Okay, perhaps not an empire (yet) but a thriving art-based business in this economy? With very little capital invested? Why yes, it is indeed possible. mkc photography by Michelle Ciarlo-Hayes began, unofficially, in 2006 when all the pieces in my first fine art show sold out during the opening reception. I was shocked, but most importantly, encouraged: I was pregnant with my second child, and I saw a way for me to continue my passion while still raising my children full-time.

Art Empire on a Shoestring

Michelle

I began by applying for (and being accepted into) more exhibits throughout Philadelphia and beyond. The more positive responses I had to my work, the more I considered selling prints of my artwork online. I began slowly, opening an Etsy shop in 2008 and soon realized that I would need a proper venue and my own domain name in order to move ahead. Etsy was a nice stepping stone, as one can run a shop for mere pennies a day, but it was in no way a permanent solution.

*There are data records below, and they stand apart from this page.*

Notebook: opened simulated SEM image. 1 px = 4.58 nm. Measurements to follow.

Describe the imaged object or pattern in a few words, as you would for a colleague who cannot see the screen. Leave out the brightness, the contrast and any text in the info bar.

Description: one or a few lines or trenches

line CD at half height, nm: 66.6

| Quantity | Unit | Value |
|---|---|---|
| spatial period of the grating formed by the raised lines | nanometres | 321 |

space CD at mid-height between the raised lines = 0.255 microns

In 2009, I purchased the domain “www.mkcphotography.com” and built my first site myself: it wasn’t elaborate, but it did allow me to retail my prints and provide information about myself as an artist. Hosting for the site was only about $12 per month, so between Etsy and mkcphotography.com, I was able to run my business for less than $200 per year. Since I only needed to sell around 10 prints per year to break even, I was immediately in the black.

Next came the eye-opening world of social media: I had resisted joining Facebook with every fiber of my being, but I realized having a company page would be necessary to raise the public profile for my company (www.artist.to/mkcphotography). It worked. Soon after, I joined Twitter (@mkcphotography) and started a blog using Blogger (another free tool) where I could share the “stories behind the pictures” every week. I also set up a profile on LinkedIn (http://www.linkedin.com/in/mkcphotography), and between these four free online platforms, I began to push my company forward.

The only thing that ever threatened to derail my company was the well-meaning yet thoroughly discouraging chorus of comments that came from friends and family members. “Aren’t you tired?” and “How can you do all of this with a new baby?” were a constant part of my daily conversations. The one thing I did right? I ignored them all. Of course I was tired, of course it was incredibly hard, but I never stopped and listened to any of it.

The biggest transition for me at this stage, was adjusting to the time in front of the computer required to launch and sustain my business. My learning curve with HTML coding was rapid (although I have to admit, I did NOT love doing it), and mastering the world of social media etiquette was practically a full-time job in itself.

Art Empire on a ShoestringOnce I had brought in enough income via my first website, I knew I desperately needed to build a platform customized to my needs, one that would represent my company and my artwork perfectly. This was certainly not free, but I would still be in the black (by the skin of my proverbial teeth!) once the site was completed and launched in April 2010. I was grateful to hand off this incredibly important project to my expert designer and I was thrilled with the results. My ROI increased dramatically, almost immediately after the launch, because my work was finally showcased in the best possible way. I also harnessed the traffic from my weekly blog by moving my blog to my website: my Google ranking shot up as a result.

I am not currently running any marketing or advertising campaigns: I’ve done a few small campaigns in the past and did not see results than justified the expense, so I’m still searching for the right venue. The best results, for me, have come from the events I did with both Babysteals and Zulily: offering my artwork through their websites really brought my business to the next level and I saw a surge of traffic and new customers who came to me as a result of finding my work on their sites.

Each year I’ve reached my annual goal by the time New Year’s Eve arrives…I certainly plan on making that happen again for 2011. I always take the first week of the year to set my goals for the coming twelve months, and I base my projections on a 15% increase above the previous year. Some months are feast, some are slow (but I wouldn’t call them “famine”) and it all evens out in the end.

I still want to run my company in several years: I love the art that I create and the challenges it brings to me. I’ve already had a very nice level of success licensing my artwork to several companies, with those products (calendars, greeting cards) due out on the market next year. I would love to work with an agent in the future who can handle all the contracts for me…I’d be more than happy to outsource that part of my job!